Category Archives: Anti-racism

Addressing anti-Indigenous behaviors in corvid fandom

There are few animals that generate the kind of enthusiasm and following that ravens, crows, magpies and other birds in the corvidae family do. Their presence in our lives is so significant, they appear in the creation stories and fables of nearly all peoples. Today, our love for these birds has given rise to what feels like an entire industry of books, jewelry, artwork, and of course literal fan clubs, some of which serve many tens of thousands of followers. This community is not only fun to be a part of, but is doing important things to improve the reputation of corvids among those individuals or communities who might consider them a nuisance.

There are a couple of common ways though that, in our attempt to uplift corvids, our fandom sometimes trivializes the traditional beliefs of Indigenous North Americans, primarily through cultural appropriation and erasure. If it’s a new or esoteric term to you, cultural appropriation is the act of copying or using the customs and traditions of a particular people or culture, by somebody from another and typically, more dominant people or society.1  Here are three small steps the non-Native community (of which I am a part) can take to more respectfully celebrate our love of corvids, and the people for whom they traditionally hold deep cultural meaning. 

#1 Don’t use the term  “totem” or “spirit animal,” choose an alternative

In every place and time that humans and corvids co-occur, people have made culturally important meanings, stories, and symbology about these special birds. As a united group of corvid fans, it may therefore be tempting to sample from these practices as a means of creating community. One common way I see this manifest is in the use of terms like spirit animal to describe someone’s connection to a particular corvid. Like animism (the belief that all material possesses agency and a spirit) the term itself appears to have been an invention of anthropologists, but its intent is to refer to Indigenous religious practices. Co-opting this practice as our own, no matter how well-intentioned, devalues cultural traditions that are not ours to claim. 

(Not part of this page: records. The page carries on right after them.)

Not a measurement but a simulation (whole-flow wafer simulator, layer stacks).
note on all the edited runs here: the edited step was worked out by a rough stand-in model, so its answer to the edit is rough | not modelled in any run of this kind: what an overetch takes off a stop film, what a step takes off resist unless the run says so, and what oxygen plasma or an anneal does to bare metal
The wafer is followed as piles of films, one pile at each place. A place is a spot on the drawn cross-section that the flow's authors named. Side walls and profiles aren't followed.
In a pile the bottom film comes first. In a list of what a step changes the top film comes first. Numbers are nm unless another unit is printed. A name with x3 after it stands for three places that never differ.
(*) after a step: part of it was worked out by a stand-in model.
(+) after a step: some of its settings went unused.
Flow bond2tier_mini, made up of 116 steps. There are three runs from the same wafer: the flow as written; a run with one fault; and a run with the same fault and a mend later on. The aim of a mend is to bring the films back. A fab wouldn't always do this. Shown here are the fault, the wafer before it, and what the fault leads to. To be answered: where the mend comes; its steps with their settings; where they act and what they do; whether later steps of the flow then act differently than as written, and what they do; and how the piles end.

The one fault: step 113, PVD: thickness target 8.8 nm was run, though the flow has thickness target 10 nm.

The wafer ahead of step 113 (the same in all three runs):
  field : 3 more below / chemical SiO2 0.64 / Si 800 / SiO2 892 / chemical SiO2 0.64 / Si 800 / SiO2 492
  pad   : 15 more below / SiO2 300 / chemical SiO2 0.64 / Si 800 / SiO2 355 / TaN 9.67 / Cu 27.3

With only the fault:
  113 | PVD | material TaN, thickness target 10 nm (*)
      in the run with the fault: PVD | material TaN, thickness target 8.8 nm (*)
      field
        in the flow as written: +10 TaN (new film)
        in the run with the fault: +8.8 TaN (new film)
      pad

A quick Etsy search of the term demonstrates just how far we’ve allowed the abasement and monetization of this practice by non-Indigenous people (i.e wine is my spirit animal t-shirts.) Even in cases where our use of cultural appropriation doesn’t feel objectively derogatory (it might even feel honorific), its adoption by non-Indigenous people is the kind of cultural cherry picking that has long frustrated Indigenous communities

“Dear NonNatives: Nothing is your spirit animal. Not a person, place or thing. Nothing is your spirit animal. You do not get one. Spirit animals derive from Anishinaabe and other tribes deeply held religious beliefs. It is a sacred, beloved process that is incredibly secret.”

Mari Kurisato

To ignore those frustrations and claim that our use of this religious practice is either benign or born out of respect, is to prioritize the needs and feelings of ourselves above those for whom literal and cultural genocide remain contemporary battles.  In other words, it’s an act of racism. Of course, Indigenous peoples are not a monolith, and you may find individuals that feel no harm from non-Natives using this term, or even grant you specific access to it (though beware of plastic shamans.) In these cases, I offer that it’s harmless to decline using it despite any special permissions, while adopting it risks hurting and alienating the broader communities for which this or similar terms are sacred. 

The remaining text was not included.